Fraser pointed to Ottawa’s Housing Accelerator Fund — incentive funding for local governments that increase housing supply — as an example of its efforts to help bring rental costs down, as well as a variety of programs under the 10-year, $82-billion National Housing Strategy,
“The value of homes in Canada are subject to an extraordinary number of market forces,” Fraser said.
“Some of these measures I don’t expect to have a meaningful impact on the value of existing homes, but some of them could put a moderate pressure on different communities depending on what the plans for those communities are.”
The minister vowed to make “repeated trips” back to B.C. to continue working on the problem.
British Columbia’s housing minister, Ravi Kahlon, acknowledged the “pressures” on Vancouver residents, and the “real challenge” of entering the market under current rates. He also said he has personally and repeatedly advocated to the federal government to have immigration numbers tied to housing starts so newcomers can be “successful” when they arrive.

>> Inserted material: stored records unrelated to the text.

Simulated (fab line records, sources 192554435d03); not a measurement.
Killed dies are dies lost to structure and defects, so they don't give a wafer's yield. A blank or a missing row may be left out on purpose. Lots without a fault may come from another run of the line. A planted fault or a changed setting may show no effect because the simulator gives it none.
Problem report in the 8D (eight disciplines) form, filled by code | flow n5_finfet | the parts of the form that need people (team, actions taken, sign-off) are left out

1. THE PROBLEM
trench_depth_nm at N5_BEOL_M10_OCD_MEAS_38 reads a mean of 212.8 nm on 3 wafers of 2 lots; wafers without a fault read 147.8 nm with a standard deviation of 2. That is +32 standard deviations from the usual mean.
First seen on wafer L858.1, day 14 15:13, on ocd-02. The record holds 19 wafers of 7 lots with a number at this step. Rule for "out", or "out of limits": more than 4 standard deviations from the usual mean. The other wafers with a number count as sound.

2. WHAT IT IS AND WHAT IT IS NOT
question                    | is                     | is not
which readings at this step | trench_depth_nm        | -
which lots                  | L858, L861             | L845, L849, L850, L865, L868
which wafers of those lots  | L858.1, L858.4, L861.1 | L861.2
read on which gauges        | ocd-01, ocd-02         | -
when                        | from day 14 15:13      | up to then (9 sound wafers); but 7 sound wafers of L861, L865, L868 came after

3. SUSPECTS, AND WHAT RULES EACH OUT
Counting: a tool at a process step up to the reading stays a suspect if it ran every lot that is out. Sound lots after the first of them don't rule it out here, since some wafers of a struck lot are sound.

“We have more people coming here than we have rental units available,” Kahlon told Global News.
“We need more housing, we need to build faster, and that’s the work we’re doing with local governments right now, is urging them to change their processes.”
In April, the B.C. government revealed its four-point housing strategy aimed at making housing more affordable, committing $4 billion over three years and $12 billion over a decade.
The plan will change province-wide zoning laws to allow more townhomes, duplexes, triplexes, and row homes, as well as make it easier and legal for people to rent secondary and basement suites. It will also offer forgivable loans for homeowners to build those suites below market rates to increase affordable rental supply more quickly, as well as implement a tax on the proceeds of house-flipping.
Kahlon has promised 4,000 new units of on-campus student housing, “thousands more social housing units,” and up to 10,000 new homes near public transit in the next 10 to 15 years.
On Tuesday, he also said more action is coming in the fall to bring short-term rentals back into the housing market. Rental increases, meanwhile, remain capped at two per cent.
Patterson said the fabric of cities like Vancouver is at risk under the current rental rates.
“We’re getting to the point where we’re stretching so far, we’re risking with this a lot of fundamental things in our society — people being able to just live where they work, live in their communities, have any place to live at all, really,” he said.
“If we continue to treat housing simply as a for-profit investment, prices are going to keep going up because profiteers are going to continue to raise rents.”
Patterson said governments must support a “massive” build of non-profit, non-market co-operative housing, rather than continue to rely on private developers to create the housing that’s needed.